Friday morning, Judge Timothy Kelly ruled in favor of CNN and reporter Jim Acosta in their request for a temporary restraining order to force the White House to return Acosta’s hard pass. David Asman, co-anchor of Fox Business’ “Bulls & Bears” weighed in on the ruling as a guest on Fox News’ “America’s Newsroom,” and completely missed the point that Judge Kelly made with his ruling.
First, Asman made an odd comment about separation of powers, which was not even at issue in this case.
“This is a key issue of separation of powers, whether the judiciary has the right to tell the executive how to run its own press office,” he said. The idea that the courts can check other branches of government–which includes the president–is a cornerstone of the American political system. The whole point is that the court is deciding whether or not the White House acted in accordance with existing law.

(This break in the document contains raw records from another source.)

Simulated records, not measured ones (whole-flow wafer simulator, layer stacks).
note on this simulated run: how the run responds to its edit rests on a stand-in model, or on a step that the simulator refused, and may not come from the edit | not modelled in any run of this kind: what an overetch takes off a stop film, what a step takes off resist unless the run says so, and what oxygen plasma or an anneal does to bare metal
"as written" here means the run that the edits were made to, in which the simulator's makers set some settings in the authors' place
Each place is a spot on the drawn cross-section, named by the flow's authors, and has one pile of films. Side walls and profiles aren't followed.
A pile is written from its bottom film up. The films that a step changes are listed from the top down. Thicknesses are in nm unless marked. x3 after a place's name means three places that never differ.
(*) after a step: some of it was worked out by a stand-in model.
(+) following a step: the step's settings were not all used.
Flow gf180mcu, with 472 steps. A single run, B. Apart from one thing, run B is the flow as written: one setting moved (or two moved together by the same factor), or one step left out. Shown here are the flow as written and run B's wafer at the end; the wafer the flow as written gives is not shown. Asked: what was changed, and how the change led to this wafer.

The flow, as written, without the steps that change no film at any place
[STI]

Then Asman started talking about the First Amendment, which was raised in the lawsuit, but did not play any role in Judge Kelly’s ruling on Friday.
“If there’s some interpretation of the First Amendment that would transcend any individual rights that the executive has to decide who gets in and who gets out, I do think it’ll go to a higher court,” Asman said, when giving his thoughts on how this case will proceed.
Judge Kelly’s ruling, however, was based solely on the Fifth Amendment right to due process. The judge stated that the White House did not provide sufficient due process and that Acosta and CNN were likely to win on that claim, so he granted their request for a temporary restraining order.
Asman again brought up the First Amendment later in the segment.
“I think it would make a very interesting Supreme Court case to see whether the First Amendment goes far enough so that they can order the White House to decide who gets a press pass and who doesn’t,” he said.
This is despite Judge Kelly specifically saying he was not weighing in on the First Amendment issue when he made his ruling.
To be fair, Asman was already on the air when the ruling was made, so it’s likely that this was the result of him not receiving enough information about the nature of the ruling before having to discuss it. Still, there were several legal arguments being made in the case, so there was no reason to assume why the judge ruled the way he did.